Batch Normalization and why it works

Test your knowledge

Batch Normalization (BatchNorm) is a very frequently used technique in Deep Learning due to its power to not only enhance model performance but also reduce training time. However, the reason why it works remains a mystery to most of us. Furthermore, many tutorials and explanations on the Internet interpret it ambiguously, leaving readers with a false perception of the problem.

In this article, we attempt to give an introduction to BatchNorm, including what it is and why it works in the objective and up-to-date point of view.

Batch Normalization

BatchNorm was first proposed by Sergey and Christian in 2015. In their paper, the authors stated:

Batch Normalization allows us to use much higher learning rates and be less careful about initialization. It also acts as a regularizer, in some cases eliminating the need for Dropout.

which was then verified by many other researchers, building the popularity of BatchNorm.

Batch?

Deep Neural Networks are trained with Gradient Descent optimization, most commonly, the Stochastic Gradient Descent variant.

With Gradient Descent, the process operates in steps, with each step involves feeding data to the network. There are 3 standard strategies of inputting data:

Input one random data point. This is known as the original SGD.
Input all data points. This is the original Batch Gradient Descent.
Input a random mini-batch of date points. Its name is Mini-Batch SGD.

To date, the Mini-Batch SGD is preferred in the Deep Learning community as it has some advantages over the other two:

It is faster than the original SGD since processing m data points at once is less time-consuming than m times of working with one point.
Its gradient updates are less noisy than the original SGD.
It has a higher chance of escaping from local minima than the Batch Gradient Descent.
It is more flexible as the batch-size can vary.

Normalization?

Normalization is the process of bringing values to a standard form.

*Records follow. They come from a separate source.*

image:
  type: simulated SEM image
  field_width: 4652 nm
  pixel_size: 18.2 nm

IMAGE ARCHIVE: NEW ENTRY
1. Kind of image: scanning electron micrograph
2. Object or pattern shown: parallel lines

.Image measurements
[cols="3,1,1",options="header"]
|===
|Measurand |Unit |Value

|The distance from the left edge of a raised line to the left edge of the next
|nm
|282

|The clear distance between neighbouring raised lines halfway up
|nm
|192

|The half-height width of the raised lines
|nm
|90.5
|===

In the scope of Machine Learning, normalization often means returning the values to a distribution of 0-mean and unit variance.

Batch Normalization?

Batch Normalization is the act of applying normalizations to each batch of the Mini-Batch SGD. These normalizations are NOT just applied before giving the data to the network but may be applied at many layers of the network.

For a layer with d-dimensional input $x = (x^{(1)} ... x^{(d)})$ , we apply normalization to each of the dimension separately. In other words, $x^{(k)}$ is transformed independently from other dimensions. For readability, from now on, we will omit the $(k)$ in the nomination of $x^{(k)}$ .

Given that the input is a vector of size m ( $x_{1...m}$ ), with $m$ being the batch size. The BatchNorm is described as below:

BatchNorm algorithm — The transformation of BatchNorm, taken from its original paper.

where:

$\gamma$ and $\beta$ are 2 additional parameters for each dimension of the input. They are also learned along with the other parameters in the Back Propagation process. $\gamma$ and $\beta$ , as outlined by the authors, attempt to restore the representation power of the networks, since simply transforming input data to a 0-mean unit-variance distribution may change what the layer represents (e.g. in Sigmoid nonlinearity, this transformation may limit the output to the linear regime).
$\epsilon$ is a small constant added for the numerical stability of the computation (i.e. cases when $\sigma_B$ equals 0).

The authors suggested that BatchNorm may be used either immediate-before or immediate-after the activation functions. In their experiments, BatchNorm is added right-before the nonlinearities. However, some other researchers found using BatchNorm after nonlinearities can produce better outputs. The same test even indicates that removing the scale-and-shift phase (using $\gamma$ and $\beta$ ) may increase the model’s performance.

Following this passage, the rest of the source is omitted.